India Energy Outlook 2021 published by International Energy Agency (IEA) ranked India as the 3rd largest primary energy consumer in the world. The report also cites the current share of India in global consumption at 6.1% which is likely to increase to about 9.8% by 2050. 

This highlights India’s growing power and energy demand leading to the need to diversify energy alternatives, upgrade to sustainable refinery processes, accelerate the bio-fuel economy, and attract investment in exploration and production to enhance domestic energy capacity and facilitate a smooth transition towards a sustainable economy.    

The current logistics sector is heavily dependent on fossil fuels; however, the future is looking at developing alternatives to attain a green economy. E-mobility thus emerges as a potential game changer in this arena. Electric vehicles have experienced significant technological developments that have not only lowered their costs but also reduced their environmental footprint and increased their utility. 

At the same time, public transport and shared mobility are the key ingredients for efficient transportation. Furthermore, India’s commitment to becoming net zero by 2070 at the UNFCCC Conference of Parties (COP26) held in Glasgow strengthens its commitment to fulfilling the pledged targets.  

In order to achieve 100% e-mobility by 2030, the Government has introduced policies and initiatives like e-AMRIT (Accelerated e-Mobility Revolution for India’s Transportation), National Electric Mobility Mission Plan (NEMMP), FAME (Faster Adoption and Manufacturing of Hybrid and Electric Vehicles) Scheme that has entered in its 2nd phase, has recorded an increase in usage of electric vehicles in all the categories along with consideration towards the required infrastructure like availability of lithium-ion batteries and charging stations.

This further emphasises building a strong foundation in the automobile sector of the country that contributes to 78% of the total Gross Value Added (GVA) of road transportation. To facilitate faster adoption of e-mobility, there is a need to transform manufacturing processes into more sustainable and accessible ones.
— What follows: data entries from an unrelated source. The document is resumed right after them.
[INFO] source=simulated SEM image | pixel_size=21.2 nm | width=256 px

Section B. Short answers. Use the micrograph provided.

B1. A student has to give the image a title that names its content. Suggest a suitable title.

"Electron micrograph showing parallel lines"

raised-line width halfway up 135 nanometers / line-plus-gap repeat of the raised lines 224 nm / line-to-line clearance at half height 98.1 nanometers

Given that the MSMEs contribute maximum to the manufacturing sector, realising their potential will expedite India’s transition to EV adoption exponentially. By linking innovation and technological automation, manufacturers are reducing energy costs, limiting waste generation, and lowering emissions thereby eliminating risks of consequential environmental damages. A similar set of mechanisms and strategies need to be introduced to the MSMEs as well. Some measures may include:

Defining Environmental, Social and Governance (ESG) goals for the industry and implementing them to develop a sustainable framework 
Introducing Extended Producer Responsibility (EPR) to ensure sustainable Li-ion battery management and suggest ways to remodel them to achieve better outcomes
Adopting a Circular Economy by following the 3R approach of Reduce, Reuse and Recycle thereby pursuing green measures to maintain sustainability 
Leverage renewable energy and smart technology 

Implementing these measures at the ground level invites a set of challenges that are crucial to address. Li-ion batteries are proving to be short in supply and expensive which further increases India’s dependency on countries like China and a rise in the import bill. 

Although Battery Swapping Policy, 2022 is an effective solution and has been beneficial to the EV sector. However, it cannot be accepted as a permanent alternative to Li-ion batteries. In addition to this, securing timely finance is paramount for setting up recyclable units capable of handling different types of batteries and technological breakthroughs required in the recycling process. 

Despite these limitations, states like Uttar Pradesh, Delhi and Karnataka have emerged as the top three EV states indicating significant growth in adopting e-mobility. India is aiming to further increase the sales of its electric vehicles to 30% by 2030.

It is high time that corporates stop looking at sustainability as a compliance burden and view it from a commitment lens that caters to the future generation’s needs. Consistent efforts towards it will enhance the overall competitiveness of the enterprise.    

Shri Narendra Modi, Hon’ble Prime Minister of India, said, “The world is now in the middle of a new mobility revolution.” This affirms the potential that the industry encompasses, given that we optimise it in an efficient and strategic manner to achieve a sustainable economy along with the achievement of the Sustainable Development Goals committed by India.